People talk about love all the time. In fact, we probably over used the word; after all can we really love everything we claim to love?
If I say I love a movie or a song or a pair of shoes, does it take away the meaning from when I say I love my children? It's different, of course, but is it possible to love a person and a pair of shoes the same amount, but on different planes?
I ask because, like most girls, I really expected love to be this amazing force that spun me around and made me see the world in a totally different way. Something huge and overwhelmingly powerful that takes your breath away. Now did I feel that about "whatshisname"? No, but by point I didn't figure it was physically possible for me to fall in love and I was using a mini-checklist to find the perfect guy. (The reason I didn't think I could actually feel love is for another post because, truthfully, I have NO idea where that idea came from.)

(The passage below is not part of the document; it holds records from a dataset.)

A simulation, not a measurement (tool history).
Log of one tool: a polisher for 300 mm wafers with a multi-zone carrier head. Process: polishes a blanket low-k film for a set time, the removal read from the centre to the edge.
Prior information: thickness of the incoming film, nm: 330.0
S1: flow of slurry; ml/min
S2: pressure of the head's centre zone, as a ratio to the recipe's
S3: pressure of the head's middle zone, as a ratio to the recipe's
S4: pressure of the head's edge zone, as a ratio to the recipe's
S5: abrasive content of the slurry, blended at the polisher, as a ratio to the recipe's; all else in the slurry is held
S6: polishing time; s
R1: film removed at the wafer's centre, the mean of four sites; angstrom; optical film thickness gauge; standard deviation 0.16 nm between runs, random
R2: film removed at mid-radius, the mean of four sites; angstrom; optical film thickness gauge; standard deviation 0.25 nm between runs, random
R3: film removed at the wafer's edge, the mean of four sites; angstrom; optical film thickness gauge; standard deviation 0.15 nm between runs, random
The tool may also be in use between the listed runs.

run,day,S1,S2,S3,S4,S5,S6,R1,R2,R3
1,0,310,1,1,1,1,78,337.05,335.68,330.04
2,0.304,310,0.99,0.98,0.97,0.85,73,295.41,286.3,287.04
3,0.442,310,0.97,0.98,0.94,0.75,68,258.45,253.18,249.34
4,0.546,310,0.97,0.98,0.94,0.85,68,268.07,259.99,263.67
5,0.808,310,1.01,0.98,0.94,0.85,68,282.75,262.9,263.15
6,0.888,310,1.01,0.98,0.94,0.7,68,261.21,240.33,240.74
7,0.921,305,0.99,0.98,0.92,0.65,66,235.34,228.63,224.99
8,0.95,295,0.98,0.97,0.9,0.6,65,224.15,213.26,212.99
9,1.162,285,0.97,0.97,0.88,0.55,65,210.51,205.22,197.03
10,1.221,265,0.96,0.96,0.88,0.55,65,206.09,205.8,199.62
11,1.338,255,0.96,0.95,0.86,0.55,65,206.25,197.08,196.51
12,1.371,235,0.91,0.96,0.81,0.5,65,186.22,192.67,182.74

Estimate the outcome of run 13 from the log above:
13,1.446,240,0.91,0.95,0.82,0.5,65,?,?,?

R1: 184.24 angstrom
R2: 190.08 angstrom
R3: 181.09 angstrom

However, the love I feel for my children isn't even that crazy, powerful way. It's much more of a quiet feeling that ebbs higher at certain times, but it's always there. It's not even something I'm concious of; it almost feels like another appendage-it's just there. Is that what actual love, like romantic love, feels like too?
I mean I always thought I was very much an Elinore, but I'm thinking maybe I've been a Marianne all along, but tried to force myself into Elinore's shoes. (Note-If you have neither read or seen the Emma Thompson version of Sense and Sensibility by Jane Austin you will just not understand that statement no matter how hard I try to expalin it.)
I mean, how much have the lines, "Can the soul really be satisfied with such polite affections? To love is to burn, to be on fire. Like Juliet or Guinevere or Eloise." always resonated with my heart? But that would be infatuation woudn't it? A blaze that fades and fizzles as time rides by and eventually leaves you shivering. Perhaps, instead, it is a slow, quite smolder that, much like the love I have for the kids, flares and burns at times and then dies back into something comforting and manageable, easy to maintain. Is that really it? I know most of you are married, faithful few? Is that really what it is? Have I finally unlocked some mystery that has puzzled me for 32 years?
Is the true fairy tale just being happy to smile into the eyes for someone else for years?
These are things I need answered guys...come on. I need a bit of help here.